Reilly bails out of ICRA as sailing body considers its future

Irish Sailing chief Harry Hermon pays tribute to Reilly’s commitment to cruiser racing

Norbert Reilly: emailed his resignation from the Irish Cruiser Racing Association on Thursday after disagreeing with several developments  over the last year

Norbert Reilly: emailed his resignation from the Irish Cruiser Racing Association on Thursday after disagreeing with several developments over the last year

 

On the eve of a symposium to determine the future direction of the organisation, Irish Cruiser Racing Association (ICRA) executive member Norbert Reilly of Howth Yacht Club has resigned from the organisation.

A former ICRA commodore and a key member responsible for negotiating a major funding plan from Irish Sailing, Reilly emailed his resignation on Thursday after disagreeing with several developments over the last year.

“ICRA has been getting in the way of its own plan for the past two years and [NOW IS]probably a good time to wind up ICRA,” said Reilly in his resignation email.
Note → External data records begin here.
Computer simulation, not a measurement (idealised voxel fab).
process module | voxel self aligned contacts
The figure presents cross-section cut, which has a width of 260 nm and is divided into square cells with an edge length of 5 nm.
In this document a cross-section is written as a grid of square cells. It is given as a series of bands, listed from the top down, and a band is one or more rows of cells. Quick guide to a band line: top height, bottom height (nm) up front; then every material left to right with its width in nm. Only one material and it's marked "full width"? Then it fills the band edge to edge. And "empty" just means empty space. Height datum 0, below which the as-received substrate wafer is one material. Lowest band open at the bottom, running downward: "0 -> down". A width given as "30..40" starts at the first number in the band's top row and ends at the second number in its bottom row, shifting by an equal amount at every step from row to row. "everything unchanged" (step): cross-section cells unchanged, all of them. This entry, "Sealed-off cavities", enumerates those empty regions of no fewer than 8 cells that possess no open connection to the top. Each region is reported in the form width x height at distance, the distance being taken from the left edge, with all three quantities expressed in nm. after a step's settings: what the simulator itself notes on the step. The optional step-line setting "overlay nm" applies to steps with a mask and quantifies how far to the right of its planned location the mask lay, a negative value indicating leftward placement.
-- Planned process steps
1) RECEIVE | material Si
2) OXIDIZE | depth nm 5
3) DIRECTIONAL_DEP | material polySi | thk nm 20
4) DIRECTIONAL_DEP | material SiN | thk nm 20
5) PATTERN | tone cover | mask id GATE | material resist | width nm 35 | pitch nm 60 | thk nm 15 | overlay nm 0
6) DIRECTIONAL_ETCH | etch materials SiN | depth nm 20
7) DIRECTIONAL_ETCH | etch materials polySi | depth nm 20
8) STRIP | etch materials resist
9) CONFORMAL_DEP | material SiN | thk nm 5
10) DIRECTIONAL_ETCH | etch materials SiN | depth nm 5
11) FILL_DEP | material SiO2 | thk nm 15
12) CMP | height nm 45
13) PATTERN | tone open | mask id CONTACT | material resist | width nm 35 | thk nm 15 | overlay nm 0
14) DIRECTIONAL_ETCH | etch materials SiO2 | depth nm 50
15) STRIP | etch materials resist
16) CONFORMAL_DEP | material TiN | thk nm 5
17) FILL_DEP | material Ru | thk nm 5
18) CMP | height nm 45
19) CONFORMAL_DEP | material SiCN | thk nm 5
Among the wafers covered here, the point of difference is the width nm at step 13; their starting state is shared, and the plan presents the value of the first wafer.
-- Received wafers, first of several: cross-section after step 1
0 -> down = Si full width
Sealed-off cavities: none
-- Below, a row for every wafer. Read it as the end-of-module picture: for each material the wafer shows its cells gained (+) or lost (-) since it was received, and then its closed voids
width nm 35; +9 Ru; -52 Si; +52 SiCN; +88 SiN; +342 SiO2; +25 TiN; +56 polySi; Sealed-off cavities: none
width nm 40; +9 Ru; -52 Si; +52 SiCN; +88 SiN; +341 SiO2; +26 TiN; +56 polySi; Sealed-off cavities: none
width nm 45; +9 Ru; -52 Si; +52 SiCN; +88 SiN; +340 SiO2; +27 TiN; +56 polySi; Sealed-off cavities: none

A memorandum of understanding agreed between ICRA and the Irish Sailing Association (Irish Sailing) in 2016 transformed the finances of the body that represents up to 480 boat-owners around Ireland – plus around 7,000 regular sailors – that typically compete under handicapping systems such as IRC and ECHO at local and national level.

Issues facing the cruiser-racing branch of the sport include a decline in crew numbers, clashing fixtures and disagreement over the venue selection for this year’s national championships.

Several initiatives have been planned, including the CrewPoint scheme for recruiting participants, and a proposed training scheme. Reilly has questioned the implementation of these programmes, amongst other issues.

Regret

Responding to the resignation, ICRA commodore Simon McGibney of Foynes YC expressed regret at the development.

“Norbert has been on the executive of ICRA for about five years, including two as commodore, but even before that has been a long-standing supporter, particularly for our successful involvement with several Commodores’ Cup campaigns,” he said.

“ICRA has existed for almost 15 years and it is fitting that we should examine how we’re going to move forward, including how we address problems affecting the sport including some of those that he has raised.”

Irish Sailing chief executive Harry Hermon responded to the news by paying tribute to Reilly’s long-standing involvement with cruiser racing, but also pointed to the need for this weekend’s symposium.

The ICRA symposium will be held at the Castletroy Park Hotel, Limerick, on Saturday, with many cruiser-racing representatives expected from around Ireland. The event is being led by Steve Griffiths of the Gcass consultancy and aims to “develop a strategic model developed to enable the production of an ICRA strategic plan”.

Finishing-line

Meanwhile, in the fourth leg of the Volvo Ocean Race from Melbourne to Hong Kong, the leading boats are expected to cross the finishing-line late on Friday evening depending on breeze off the coast of China.

In the close stages, four of the seven boats have elected to engage stealth mode at various times, a tactic that masks their positions from the rest of the fleet. Overall race leader Mapfre has had a mid-rank position so far in the leg, but is relying on leg leader Scallywag to win into their home port and deny double-points for the 6,000 nautical-mile leg to Team Vestas or Dongfeng, their nearest challengers.

Dee Caffari’s Turn the Tide on Plastic crew, including Ireland’s Annalise Murphy, had been the leader the fleet 10 days ago but were becalmed in the doldrums and are fighting to keep off last place from Dutch entry Brunel.